By Lior Rokach and Oded Maimon: Clustering Methods
By Lior Rokach and Oded Maimon: Clustering Methods
This paper is based on the defining what are the criteria used to determine
whether two objects are similar or not and what are the different types of
Clustering Methods
Criteria for evaluating a cluster whether it is good or not is divided into two
categories which is Internal and External. Internal Quality metrics usually measure
the compactness of the cluster. Sum of Squared Error (SSE) being the simplest and
most widely used. It is measures by squaring the deviation for each of the value.
Clustering Method that minimize the SSE criterion are often called minimum
variance partitions. SSE criterion is suitable for cases in which the cluster form
compact clouds that are well separated from one another. Internal Quality can
also be measured by Scatter Criteria which is being derived from the scatter
matrices, reflecting the within-cluster scatter, the between-cluster scatter and
their summation that is the total scatter matrix. External Quality Criteria on other
hand can be useful for examining whether the structure of the clusters match to
some predefined classification of the instances. It can be measured using Mutual
Information. Precision-Recall is a way of measuring external quality which check
the fraction of correctly retrieved instances out of all matching instances. Rand
Index is a simple criterion used to compare two clustering structure can be
calculated by dividing number of pairs of instances that are assigned to same
cluster or are assigned to different cluster in both the clustering structure to the
total number of pairs of instances.
Using the above criteria many clustering algorithm has been developed, each of
which uses a different induction principle. Clustering methods are mainly divided
into two groups: hierarchical and partitioning methods, and three additional main
categories: density-based methods, model-based clustering and grid-based
methods.
Graph theoretic methods are method that produce cluster via graphs. A well
known graph theoretic algorithm is based on Minimum Spanning Tree(MST).

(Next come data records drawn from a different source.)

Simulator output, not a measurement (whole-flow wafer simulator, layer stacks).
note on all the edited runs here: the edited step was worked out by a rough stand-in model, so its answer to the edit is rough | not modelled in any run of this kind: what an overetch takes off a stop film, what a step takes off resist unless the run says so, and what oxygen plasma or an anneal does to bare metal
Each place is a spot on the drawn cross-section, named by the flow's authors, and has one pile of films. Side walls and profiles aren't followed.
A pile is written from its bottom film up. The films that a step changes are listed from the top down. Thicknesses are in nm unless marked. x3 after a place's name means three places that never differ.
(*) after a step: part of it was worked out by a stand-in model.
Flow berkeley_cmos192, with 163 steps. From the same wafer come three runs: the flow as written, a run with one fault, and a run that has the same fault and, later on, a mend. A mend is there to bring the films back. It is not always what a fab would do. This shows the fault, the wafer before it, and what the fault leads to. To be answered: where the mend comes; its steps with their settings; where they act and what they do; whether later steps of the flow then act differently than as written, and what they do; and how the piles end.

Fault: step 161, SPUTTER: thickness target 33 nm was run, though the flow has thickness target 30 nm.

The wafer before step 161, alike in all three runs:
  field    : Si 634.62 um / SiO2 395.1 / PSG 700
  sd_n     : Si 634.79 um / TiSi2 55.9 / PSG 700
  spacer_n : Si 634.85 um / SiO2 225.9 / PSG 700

Density Based Method assumes that the points belongs to each cluster are drawn
from a specific probability distribution, where the overall distribution is a mixture
of several distributions. These methods are designed for discovering cluster of
arbitrary shape. The idea behind is to continue growing the given cluster as long
as the density in the neighborhood exceeds some threshold. Density based
method includes: DBSCAN algorithm, it check whether neighborhood of a object
contains more than the minimum number of objects; AUTOCLASS, it covers wide
variety of distribution including Gaussian, Bernoulli, poisson and log-normal
distributions; Other well known methods are SNOB and MCLUST.
Model-based Clustering Methods, while identifying clusters it also find
characteristics description for each groups. The most frequently used induction
methods are decision trees and neural networks. In decision tree the data is
represented by a hierarchical tree, where each leaf refers to a concept and
contains a probabilistic description of that concept. The most well-known
algorithm are COBWEB and CLASSIT, an extension of COBWEB. In Neural Network
input data is represented by a neurons which are connected to the prototype
neurons where each connection has a weight which learn adaptively during
learning. A very popular neural algorithm for clustering is self-organizing map
(SOM). It is useful for visualizing high-dimensional data in 2D or 3D space.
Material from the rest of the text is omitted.